Getting Started

Before running this notebook, select “Session > Restart R and Clear Output” in the menu above to start a new R session. This will clear any old data sets and give us a blank slate to start with.

After starting a new session, run the following code chunk to load the libraries and data that we will be working with today.

I have set the options include=FALSE and message=FALSE to avoid cluttering the solutions with all the output from this code.

Grammar of Graphics


Data visualization is an incredibly important skill and a task that R is particularly well-designed for. We are going to learn and use the ggplot2 package for building beautiful and informative graphics. The package makes it easy to build fairly complex graphics in a way that is guided by a general theory of data visualization. The only downside is that, because it is built around a theoretical model rather than many one-off solutions for different tasks, it has a steep initial learning curve. These notes will, hopefully, make this as painless as possible.

The core idea of the grammar of graphics is that visualizations are composed of independent layers. To describe a specific layer, we need to specify several elements:

  • data: the data set from which data will be taken to construct the plot
  • geom: a description of what kinds of objects to plot (i.e., points, labels, or boxes)
  • aes: a mapping from elements of the plot to columns in our data set (i.e., the position on the x-axis or the color of our points); it stands for aesthetics

You can describe virtually any type of visualization by putting together these elements.

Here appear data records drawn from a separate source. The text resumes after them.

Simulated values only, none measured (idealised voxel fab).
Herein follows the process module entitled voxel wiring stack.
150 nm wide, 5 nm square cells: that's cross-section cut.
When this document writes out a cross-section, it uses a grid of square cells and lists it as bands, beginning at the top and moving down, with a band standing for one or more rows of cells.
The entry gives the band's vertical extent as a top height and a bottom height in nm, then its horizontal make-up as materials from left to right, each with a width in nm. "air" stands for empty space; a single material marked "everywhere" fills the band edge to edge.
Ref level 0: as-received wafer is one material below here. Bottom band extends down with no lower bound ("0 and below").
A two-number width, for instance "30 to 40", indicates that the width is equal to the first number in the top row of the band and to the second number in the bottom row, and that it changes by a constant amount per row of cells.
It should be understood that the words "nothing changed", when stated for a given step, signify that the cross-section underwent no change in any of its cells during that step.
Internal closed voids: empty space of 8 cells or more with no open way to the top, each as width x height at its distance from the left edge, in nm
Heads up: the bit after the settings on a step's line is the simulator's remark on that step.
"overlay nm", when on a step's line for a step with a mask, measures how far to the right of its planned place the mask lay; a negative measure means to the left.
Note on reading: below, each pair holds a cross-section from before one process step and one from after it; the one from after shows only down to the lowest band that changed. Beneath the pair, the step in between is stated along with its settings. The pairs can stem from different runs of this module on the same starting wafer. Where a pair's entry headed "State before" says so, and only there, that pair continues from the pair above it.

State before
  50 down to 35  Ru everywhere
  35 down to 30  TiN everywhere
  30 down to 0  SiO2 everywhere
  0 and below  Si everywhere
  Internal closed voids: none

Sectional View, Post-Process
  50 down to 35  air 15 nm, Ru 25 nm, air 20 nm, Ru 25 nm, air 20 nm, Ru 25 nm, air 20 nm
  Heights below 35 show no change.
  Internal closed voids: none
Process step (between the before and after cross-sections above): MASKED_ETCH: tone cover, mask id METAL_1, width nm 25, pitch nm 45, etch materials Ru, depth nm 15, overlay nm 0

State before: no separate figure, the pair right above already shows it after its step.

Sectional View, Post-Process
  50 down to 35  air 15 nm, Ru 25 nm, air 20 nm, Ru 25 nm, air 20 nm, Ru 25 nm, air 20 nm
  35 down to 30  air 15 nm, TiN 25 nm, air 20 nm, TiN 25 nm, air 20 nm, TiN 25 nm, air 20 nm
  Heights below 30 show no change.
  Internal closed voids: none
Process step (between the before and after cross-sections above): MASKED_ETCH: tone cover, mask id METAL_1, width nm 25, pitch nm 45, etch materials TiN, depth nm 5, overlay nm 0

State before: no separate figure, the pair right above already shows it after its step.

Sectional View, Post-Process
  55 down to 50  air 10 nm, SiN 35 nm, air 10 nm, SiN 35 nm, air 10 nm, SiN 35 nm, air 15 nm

To show how to use the grammar of graphics, we will start by using the food data set introduced in the previous notes, with each row describing a particular item of food along with various nutritional information. The first plot we will make is a scatter plot that investigates the relationship between calories and the total fat (in grams) that are in a 100g portion of each food item. In the language of the grammar of graphics we can describe this with the following elements:

  • data: our data set is called food
  • geom: we will build a plot with a points geometry; each row of data is represented by a point
  • aes: the x-axis will be associated with calories and the y-axis with total_fat

Scatter plot example

The easiest way to understand how we specify these elements within ggplot is by seeing an example. Here is the code to specify the data, geom, and aes:

food %>%
  ggplot() +
    geom_point(aes(x = calories, y = total_fat))

In the first line we specify the data set (food), which is then piped (%>%) into the function ggplot, which instructs R to start a new plot. Next, we add (+) a layer to the plot. This layer uses a points geom (geom_point) and describes two aes values, x = calories and y = total_fat.

In order to make a similar plot with different variables, or a different data set, you can copy this code and change the associated variable names (food, calories, and total_fat). In the code below create another scatterplot from the food data set, choosing any two variables for the two axes:

food %>%
  ggplot() +
    geom_point(aes(x = vitamin_a, y = iron))

In the next few classes we will see how to modify and build on this basic structure to create more complex graphics.

Text Geometries

Let’s go through several other choices of geometries that we could have in the plot. There are many of these, but in general you can create most plots with only a small number of geometry types. To start, we will use the geometry geom_text, which puts a small label in place of the points in our previous example.

The text geometry needs an additional aes called label to describe what variable in the data set should be used as the label. Here, we use the variable called item to label each point with the name of the specific food item in question (the column is called item):

food %>%
  ggplot() +
    geom_text(aes(x = calories, y = total_fat, label = item))

Can you now identify what food has the highest amount of fat? Or the highest calorie count? Hopefully!

You likely cannot, however, figure out what foods have the lowest amount of fat because the labels become too clumped together. In order to try to address this issue, we can use a slightly different geometry called geom_text_repel. It also places labels on the plot, but has logic that avoids intersecting labels. Instead, labels are moved away from the data points and connected (when needed) by a line segment:

food %>%
  ggplot() +
    geom_text_repel(aes(x = calories, y = total_fat, label = item))